Closer to home is better: fuel reduction lessons from Black Saturday


Reducing fuel within 40 metres of houses is the most effective way to reduce the impacts of severe bushfires, according to a team of scientists from Australia and the USA who analysed house losses after Victoria’s Black Saturday fires.

Private road leading to damaged property at Kinglake, Victoria, after Black Saturday.
Credit: CSIRO

The fires that burned across the state starting Saturday 7 February 2009 were the worst bushfires recorded in Australia, claiming 173 human lives and destroying 2029 homes.

The researchers made 12 000 measurements at 500 houses affected by the fires. While the analysis showed fuel reduction around housing is most effective, the research team noted it is not always feasible.

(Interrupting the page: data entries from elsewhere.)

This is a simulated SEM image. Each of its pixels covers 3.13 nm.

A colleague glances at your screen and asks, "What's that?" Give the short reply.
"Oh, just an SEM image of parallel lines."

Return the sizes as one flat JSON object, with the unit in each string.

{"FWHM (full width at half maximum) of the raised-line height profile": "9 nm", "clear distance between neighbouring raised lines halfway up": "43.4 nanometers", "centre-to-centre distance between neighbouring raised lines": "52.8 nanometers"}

‘Intensive fuel reduction close to houses can be expensive, can have significant environmental and aesthetic impacts, and can be risky in some circumstances,’ says a senior author of the report, Dr Philip Gibbons from the Australian National University (ANU).1

‘Many of these issues can be avoided if new housing is not permitted adjacent to forests.

‘No amount of fuel reduction will guarantee that a house is safe on extreme weather days like Black Saturday, so it is critical that other measures, such as early evacuation, safer places and architectural solutions are considered by every resident in fire-prone areas in addition to, or instead of, fuel reduction.

‘Housing density in many bushfire-prone regions is increasing, so the next major bushfire will be even more devastating unless we continue to learn from Black Saturday.’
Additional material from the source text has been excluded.